Old Coding Habits Die Hard
August 28, 2003 |
5 Comments
Or, The Tale of The Table.
Here is a real world example of how traditional Web developers think. I’m guilty of this and I imagine many of us who’ve been building Web sites for a long time are as well.
I’m currently working on a huge redesign project and I’m doing my best to develop this site in such a way that it’s forward-thinking, standard, semantically correct, easy to use, easy to maintain, and the list goes on.
There are many, many challenges in our way with this site. It was designed by consultants, it’s got multiple audiences, an immense IA, multiple developers, CMS integration (not standards there) and again, the list goes on.
Well, the other day I’m working on some of the pages, which for the most part are simple text based content. I’ve coded these pages in such a way that they will be as future-proof as possible given some design and legacy code challenges. I’m using semantic code, standards, etc. To be honest this was the easiest part going forward — don’t even ask about our CMS. Anyway, the content just begs to be coded this way. Semantic, standard code makes sense.
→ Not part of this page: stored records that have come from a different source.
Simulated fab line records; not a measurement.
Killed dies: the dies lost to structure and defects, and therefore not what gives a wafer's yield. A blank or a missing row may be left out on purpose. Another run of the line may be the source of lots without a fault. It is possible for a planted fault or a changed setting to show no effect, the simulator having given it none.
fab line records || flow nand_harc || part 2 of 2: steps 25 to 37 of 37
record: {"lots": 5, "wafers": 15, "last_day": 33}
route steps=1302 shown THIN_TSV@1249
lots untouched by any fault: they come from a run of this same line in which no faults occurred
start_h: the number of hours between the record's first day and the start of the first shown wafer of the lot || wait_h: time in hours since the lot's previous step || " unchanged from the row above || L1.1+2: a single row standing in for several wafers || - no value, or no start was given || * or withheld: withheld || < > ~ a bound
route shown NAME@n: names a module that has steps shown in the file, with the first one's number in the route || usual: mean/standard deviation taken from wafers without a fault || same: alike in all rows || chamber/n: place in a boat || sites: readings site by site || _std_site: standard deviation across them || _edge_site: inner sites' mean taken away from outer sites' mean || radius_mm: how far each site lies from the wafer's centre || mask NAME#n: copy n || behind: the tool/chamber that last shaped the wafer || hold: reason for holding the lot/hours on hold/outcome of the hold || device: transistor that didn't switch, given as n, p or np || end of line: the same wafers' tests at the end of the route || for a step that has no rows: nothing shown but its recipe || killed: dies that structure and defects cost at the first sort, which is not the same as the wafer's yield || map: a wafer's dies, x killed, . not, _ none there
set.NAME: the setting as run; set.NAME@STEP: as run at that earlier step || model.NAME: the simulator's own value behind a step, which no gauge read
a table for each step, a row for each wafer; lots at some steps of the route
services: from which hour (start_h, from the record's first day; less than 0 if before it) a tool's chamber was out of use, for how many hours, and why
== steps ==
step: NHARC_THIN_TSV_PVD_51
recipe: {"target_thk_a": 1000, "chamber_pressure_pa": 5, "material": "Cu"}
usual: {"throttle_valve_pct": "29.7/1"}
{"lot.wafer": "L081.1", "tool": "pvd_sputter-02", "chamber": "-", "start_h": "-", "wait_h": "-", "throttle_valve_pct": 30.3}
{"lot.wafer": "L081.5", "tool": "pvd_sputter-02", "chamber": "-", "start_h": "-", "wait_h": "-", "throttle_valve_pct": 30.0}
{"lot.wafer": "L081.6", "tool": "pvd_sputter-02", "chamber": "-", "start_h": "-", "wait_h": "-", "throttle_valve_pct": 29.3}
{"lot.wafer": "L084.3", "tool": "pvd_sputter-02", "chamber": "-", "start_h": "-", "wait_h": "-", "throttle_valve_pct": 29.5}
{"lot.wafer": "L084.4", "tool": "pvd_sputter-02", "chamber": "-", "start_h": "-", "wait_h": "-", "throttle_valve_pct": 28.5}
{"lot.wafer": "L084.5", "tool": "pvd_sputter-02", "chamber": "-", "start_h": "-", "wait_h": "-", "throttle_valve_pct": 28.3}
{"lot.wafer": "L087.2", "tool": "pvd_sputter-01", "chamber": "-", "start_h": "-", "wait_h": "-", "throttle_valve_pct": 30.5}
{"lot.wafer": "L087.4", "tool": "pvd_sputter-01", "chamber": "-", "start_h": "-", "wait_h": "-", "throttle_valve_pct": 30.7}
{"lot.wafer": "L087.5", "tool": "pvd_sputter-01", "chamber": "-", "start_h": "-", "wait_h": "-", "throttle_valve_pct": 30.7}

On a few of the pages we have lists, and two column tables containing various information and a small few forms. One of these was a simple e-mail subscription type form. You know, “enter your email to be updated…” A text field with a “submit” button. Simple.
There was a need to set this apart on the page a bit, so there’d been a background and border added. Just for kicks I checked the code. I noticed that a table was being used for the layout of this simple form, complete with it’s own inline styles. Looked like a Dreamweaver job.
I thought to myself, hmm, do we need all this? Nope. In a matter of about 2 minutes I’d removed the style, placed it into the style sheet attached it to the form element. Now all that is in my code was a form with an CLASS attribute that contained a text field and submit button. Clean, clear, easy. It looked exactly the same to the user, yet I had eliminated quite a bit of extraneous tags. Plus now I had a style I could easily hook in to other, similar forms on the site.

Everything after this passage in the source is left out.